The Hallmark Bailout; a Christmas Story

Prologue to my 1999 letter during a happier time:

Consider Christmas— could the devil  in his most malevolent mood have devised a worse combination of graft and bogus spontaneity whereby millions of people get a billion or so gifts for which they have little or no use, while wal-mart greeters, overworked clerks, and UPS drivers collapse from exhaustion—all in the name of the lowly Jesus, a poor Jewish kid with a not very promising future?

Alas, little has changed, as the addiction to consumerism flushes us into an economic abyss.  But enough of the cheery stuff; last year I vowed to go digital in 2008….imagine you are reading the USA Today, yesterday, with more pictures, less dialogue.
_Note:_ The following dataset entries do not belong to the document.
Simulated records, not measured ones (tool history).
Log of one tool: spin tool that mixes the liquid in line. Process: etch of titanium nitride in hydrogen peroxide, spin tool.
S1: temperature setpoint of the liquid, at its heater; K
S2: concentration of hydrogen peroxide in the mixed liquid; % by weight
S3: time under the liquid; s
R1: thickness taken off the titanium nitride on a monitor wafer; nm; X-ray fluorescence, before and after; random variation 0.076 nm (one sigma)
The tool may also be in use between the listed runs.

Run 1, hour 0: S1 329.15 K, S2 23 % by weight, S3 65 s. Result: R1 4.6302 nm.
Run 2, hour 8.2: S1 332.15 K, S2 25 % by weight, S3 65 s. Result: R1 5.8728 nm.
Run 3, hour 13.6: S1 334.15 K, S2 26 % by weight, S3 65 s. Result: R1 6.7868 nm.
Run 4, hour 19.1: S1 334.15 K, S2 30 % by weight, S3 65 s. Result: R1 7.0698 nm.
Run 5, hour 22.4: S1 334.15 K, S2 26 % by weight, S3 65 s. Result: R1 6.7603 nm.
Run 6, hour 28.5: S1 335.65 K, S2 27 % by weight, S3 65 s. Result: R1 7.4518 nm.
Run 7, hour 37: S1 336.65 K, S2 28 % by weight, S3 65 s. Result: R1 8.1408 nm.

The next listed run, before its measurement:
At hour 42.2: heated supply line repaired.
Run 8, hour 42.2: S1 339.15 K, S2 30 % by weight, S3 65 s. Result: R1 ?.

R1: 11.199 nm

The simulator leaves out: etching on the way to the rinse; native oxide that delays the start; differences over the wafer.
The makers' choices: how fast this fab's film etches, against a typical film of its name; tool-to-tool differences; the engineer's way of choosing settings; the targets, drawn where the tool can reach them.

Abandon the traditional paper greeting ?

Going green for the ‘holiday season ?

‘No Santa checklist from the elfin fairy,

no Botticelli stamp of the Christ Child and Mary,

no sappy card from the mantle to hang,

no tip for the letter carrier who rang ?

The short version of our year; nothing tragic happened.  The sun continues to rise and set and gently toast the world each day.  Lynn still weeps silently at the heart-warming Hallmark hall of fame programs. And that’s during the commercials.    I find it easier to place a few band-aids on a paragraph than to reverse our rising landfills, the melting polar icecaps, or as a grandfather, mastering the art of buckling my male grandchildren into their car booster seats.

Who wants to be remembered, not as the benevolent image of Santa Claus, but as an impatient, insane urologist bent on invoking pain on those tender, private parts?